A former court reporter who worked at a regional daily for 25 years has died at the age of 68.
Carol Saunders, left, worked at Plymouth’s The Herald for 25 years after previously working at the Express and Star in Wolverhampton, where she became the women’s editor at the age of 21.
She was the Herald’s longest-serving reporter when she retired four years ago, serving under six editors, and a farewell event was held at Plymouth Magistrates’ Court.
Tributes have been paid to Carol after she died at home from a pulmonary embolism.
He said: “She was really dedicated, really hardworking and a chain smoker. She was completely reliable. You could not ask for a safer pair of hands for a story.”
The Herald’s former head of content, Mike Bramhall, who worked with her on both papers, said: “She was the queen of the newsroom at the Express and Star and it was the same on The Herald.
“Carol used to dig out some great stories because of her ability to chat to people of all ages and backgrounds.
“She was a very kind, very generous, very bubbly person. She was very glamorous, a girl-about-town in her sports car when she was younger and like an auntie to all the younger people in the newsroom when she was older.”
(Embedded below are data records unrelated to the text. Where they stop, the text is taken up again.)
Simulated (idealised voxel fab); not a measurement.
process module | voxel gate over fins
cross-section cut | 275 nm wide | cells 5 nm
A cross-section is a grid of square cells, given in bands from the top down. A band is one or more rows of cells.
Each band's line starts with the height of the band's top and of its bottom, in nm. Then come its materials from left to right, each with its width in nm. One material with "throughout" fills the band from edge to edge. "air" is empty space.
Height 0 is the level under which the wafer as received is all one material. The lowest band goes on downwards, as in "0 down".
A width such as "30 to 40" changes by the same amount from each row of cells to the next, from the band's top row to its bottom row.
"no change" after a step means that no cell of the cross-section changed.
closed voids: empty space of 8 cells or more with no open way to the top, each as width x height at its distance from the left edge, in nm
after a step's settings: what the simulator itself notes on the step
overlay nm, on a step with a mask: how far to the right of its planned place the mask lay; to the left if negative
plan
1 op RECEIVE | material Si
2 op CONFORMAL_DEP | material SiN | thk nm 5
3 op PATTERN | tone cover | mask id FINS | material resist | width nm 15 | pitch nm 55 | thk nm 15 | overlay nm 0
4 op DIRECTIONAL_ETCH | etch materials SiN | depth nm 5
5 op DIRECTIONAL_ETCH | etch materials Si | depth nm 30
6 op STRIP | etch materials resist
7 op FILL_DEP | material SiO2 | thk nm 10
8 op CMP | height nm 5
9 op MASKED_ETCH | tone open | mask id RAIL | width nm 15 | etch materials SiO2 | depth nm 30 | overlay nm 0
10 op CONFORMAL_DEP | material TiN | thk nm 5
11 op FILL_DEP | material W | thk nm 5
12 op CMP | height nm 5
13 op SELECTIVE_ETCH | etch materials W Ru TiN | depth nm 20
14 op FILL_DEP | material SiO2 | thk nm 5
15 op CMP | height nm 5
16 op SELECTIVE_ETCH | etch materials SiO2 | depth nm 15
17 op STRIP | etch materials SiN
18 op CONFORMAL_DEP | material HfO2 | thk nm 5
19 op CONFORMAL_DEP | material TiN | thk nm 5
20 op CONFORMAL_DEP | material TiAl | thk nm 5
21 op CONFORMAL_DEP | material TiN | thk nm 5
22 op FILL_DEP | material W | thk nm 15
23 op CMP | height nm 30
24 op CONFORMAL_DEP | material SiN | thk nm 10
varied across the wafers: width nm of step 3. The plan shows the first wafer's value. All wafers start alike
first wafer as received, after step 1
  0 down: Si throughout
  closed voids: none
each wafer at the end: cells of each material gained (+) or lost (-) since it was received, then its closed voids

During Carol’s time at the Express and Star, she interviewed the Beatles and met the then Prime Minister Margaret Thatcher, while also sharing a jokey kiss with American singer Harry Belafonte while on a travel writing assignment in San Francisco.
While at The Herald, she teamed up with a fishmonger for a 1 April spoof where parts of a conger and a cuttlefish were stitched together and the creature put on display in Plymouth Market as a “squeel”, which was claimed to have been extinct for 2,500 years.
She also helped to make a fundraising appeal for the Plymouth and District Leukaemia Fund a success.
Carol leaves two daughters, Charlotte and Tara, and two grandsons.